Mr. Dufresne said that he would like to see departments take a more proactive approach to communicate with the OPC to share information on what they are considering doing and ask the OPC whether a PIA is needed. This would avoid the OPC learning about that information in the news. He noted that departments do not always have the reflex to check whether the OPC has been informed before they set up a program. In his view, there are improvements to be made in that regard.

Mr. Dufresne reminded the Committee that the OPC has a government advisory team that is always on standby to hear from departments and provide them with advice. With regard to the OPC’s resources, which ensure that it can review PIAs and provide advice to departments or other federal government institutions that may use similar digital forensic tools, Mr. Dufresne indicated that the OPC prioritizes what comes in based on importance and how it will affect privacy.[48]

Regarding the OPC’s capacity to assess the impact of AI on privacy, Mr. Dufresne explained that the Office is well equipped to do so, with a technology laboratory that keeps abreast of the latest technological developments.[49]

Understanding of the Privacy Impact Assessment Directive

Mr. Dufresne said that federal government institutions make a distinction between new programs or activities and existing programs or activities. However, sometimes, they may determine that, since all they are doing is using a new, more powerful tool, it is not a new program, as they have not really changed what they are doing. Since the existing program was assessed already for privacy risks, they do not undertake a PIA for the tool itself. He acknowledged that this interpretation is consistent with the policy, in the sense that the directive does not require a new PIA for an existing program. However, he added that, when it comes to very powerful tools—even if they are being used within an existing program—they might change the playing field by expanding capability significantly. In these cases, it raises the question of whether Canadians would benefit from more transparency on that new tool, even if it is being used within an existing program.

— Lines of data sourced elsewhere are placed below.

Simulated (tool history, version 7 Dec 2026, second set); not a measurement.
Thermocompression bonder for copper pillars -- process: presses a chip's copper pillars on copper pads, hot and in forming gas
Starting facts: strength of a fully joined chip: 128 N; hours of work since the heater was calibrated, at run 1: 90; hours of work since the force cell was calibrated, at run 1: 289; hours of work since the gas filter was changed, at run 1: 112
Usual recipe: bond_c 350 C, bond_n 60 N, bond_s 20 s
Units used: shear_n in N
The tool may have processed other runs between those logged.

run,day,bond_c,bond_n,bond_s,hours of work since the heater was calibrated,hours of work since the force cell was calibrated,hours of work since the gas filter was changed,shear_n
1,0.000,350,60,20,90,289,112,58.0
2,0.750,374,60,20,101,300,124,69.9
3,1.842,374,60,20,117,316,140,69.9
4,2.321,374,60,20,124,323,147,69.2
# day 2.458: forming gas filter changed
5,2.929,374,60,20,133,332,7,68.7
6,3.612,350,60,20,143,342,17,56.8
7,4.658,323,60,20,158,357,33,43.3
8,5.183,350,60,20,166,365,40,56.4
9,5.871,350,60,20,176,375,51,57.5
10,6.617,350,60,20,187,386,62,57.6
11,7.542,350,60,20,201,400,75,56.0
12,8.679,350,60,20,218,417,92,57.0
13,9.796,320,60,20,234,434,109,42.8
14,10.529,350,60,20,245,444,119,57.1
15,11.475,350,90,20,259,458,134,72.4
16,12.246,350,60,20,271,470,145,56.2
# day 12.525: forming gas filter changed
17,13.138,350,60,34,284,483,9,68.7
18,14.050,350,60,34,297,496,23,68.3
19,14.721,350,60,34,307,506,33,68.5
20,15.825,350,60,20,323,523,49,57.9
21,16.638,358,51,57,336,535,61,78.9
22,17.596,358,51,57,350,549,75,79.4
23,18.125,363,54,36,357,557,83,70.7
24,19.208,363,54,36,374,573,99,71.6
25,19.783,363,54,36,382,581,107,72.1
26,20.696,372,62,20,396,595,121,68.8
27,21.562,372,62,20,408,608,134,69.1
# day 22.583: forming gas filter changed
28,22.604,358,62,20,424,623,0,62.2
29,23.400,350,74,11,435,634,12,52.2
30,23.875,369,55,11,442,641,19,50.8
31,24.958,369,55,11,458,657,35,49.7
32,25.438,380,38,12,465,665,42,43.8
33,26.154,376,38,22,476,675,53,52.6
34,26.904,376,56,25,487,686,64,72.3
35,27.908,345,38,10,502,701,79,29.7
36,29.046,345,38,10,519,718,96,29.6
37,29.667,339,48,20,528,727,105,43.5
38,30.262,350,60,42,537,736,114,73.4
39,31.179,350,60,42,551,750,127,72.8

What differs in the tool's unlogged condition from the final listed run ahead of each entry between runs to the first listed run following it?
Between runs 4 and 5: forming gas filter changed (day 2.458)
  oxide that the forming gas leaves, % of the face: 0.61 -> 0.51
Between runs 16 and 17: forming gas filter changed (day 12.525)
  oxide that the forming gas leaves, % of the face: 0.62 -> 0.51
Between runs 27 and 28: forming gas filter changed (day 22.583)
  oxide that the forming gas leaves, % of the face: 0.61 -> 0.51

In the case of the use of digital forensic tools, Mr. Dufresne said that these tools could be used in ways that raise important privacy risks that would merit a full PIA. For example, he suggested that where these tools are used in an internal investigation about an employee’s conduct, where a decision will be made that will directly affect that individual, or in cases where these tools are used as part of an inquiry into alleged criminal or illegal activities, a PIA should be required. In these circumstances, the PIA should address “not only the specific tool being used to collect personal information, but the broader program under which the tool is being used.”

Mr. Dufresne also said that digital forensic tools are able to retrieve information from devices and computers, including information that has been deleted, and they are able to obtain personal information as well. That is why, in situations where they are used and directed toward individuals, such as employees, or in other circumstances where they are used in a way that raises privacy risks, a PIA should be done.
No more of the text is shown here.